Tlustos points out the reason the museum is called Hanna Basin is because it includes artifacts not only from the town of Hanna but the surrounding areas.

She said the original board was the driving force with getting the museum started, but it was the volunteers and the people of Hanna and the surrounding basin who have made the museum what it is.

In the Valley, the Saratoga Museum is only a little older than the Hanna Basin Museum. It opened its doors in 1980. Dick Perue is one of the founding members of the board.

Perue attributes a lot of his love for history coming from the days when he learned the trade of printing and working for newspapers. He also minored in history at the University of Wyoming.

"So much of the equipment is historical now. It took six years to be a master printer, so you can imagine how much there was to learn," Perue said.

Perue said although he was a founder of the museum, he didn't serve on the board of directors. He said other founders were David Chastain, Bob Randall, Miram Gelman, Dan Simmons and Don Erikson.
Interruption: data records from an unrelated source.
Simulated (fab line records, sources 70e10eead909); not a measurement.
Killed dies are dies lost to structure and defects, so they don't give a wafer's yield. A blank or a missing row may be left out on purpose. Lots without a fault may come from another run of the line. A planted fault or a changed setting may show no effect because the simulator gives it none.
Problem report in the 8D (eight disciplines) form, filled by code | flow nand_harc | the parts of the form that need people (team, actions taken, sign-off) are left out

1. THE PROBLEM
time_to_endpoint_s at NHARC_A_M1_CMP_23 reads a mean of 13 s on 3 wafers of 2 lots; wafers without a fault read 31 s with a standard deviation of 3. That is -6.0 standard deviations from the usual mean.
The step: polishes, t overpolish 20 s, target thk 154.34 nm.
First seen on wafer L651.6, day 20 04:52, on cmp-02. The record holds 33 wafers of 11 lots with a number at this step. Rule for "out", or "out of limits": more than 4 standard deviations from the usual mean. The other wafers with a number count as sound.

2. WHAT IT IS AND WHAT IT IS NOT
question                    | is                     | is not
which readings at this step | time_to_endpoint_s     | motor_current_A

He said the mission was to save the local history. In the beginning, the organization was more of a cultural group that was named the Saratoga Historical and Cultural Association. Perue said, in the beginning, there were many foundations that helped fund the museum.

"It is a lot easier to establish a museum than it is to maintain one," Perue said. "A lot of people never think about it, but it gets more expensive every year to maintain a museum."

Perue credits Bob and Mary Martin, former owners of the Saratoga Sun, for keeping so much history in old newspaper articles.

"I worked for them starting in 1954 and eventually bought the paper in 1968," Perue said. "There were 60 boxes of manuscripts, glass plates and negatives. Bob asked me to take care of it and make it available to a museum. He wanted me to preserve it all. That is what I have been doing as I sort out all this stuff."

The beneficiary of all his work to catalogue and discern these historical documents and artifacts is the Saratoga Museum.

In 1979 Perue said the Saratoga Historical and Cultural Association raised money by forming the Over the Hump Club. It raised $13,500 in two weeks. It cost $250 to join.

"It was very successful," Perue said.

Perue has a huge collection of historical pictures, many from Bob Martin boxes. The one museum Perue won't give any of this material to is the Carbon County Museum.

"Bob told me he had given them material and it just stayed in boxes," Perue said. "So I don't contribute any of Bob's stuff to the Carbon County Museum."

Perue loves doing work for the museum. He gives tours of the area when he can.

He is hopeful the Saratoga Museum will become a special tax district. He said the museum needs this to happen or the museum could run out of funds since many endowments have dried up.

"History preservation is there," Perue said. "But you need to have people that you pass it along to."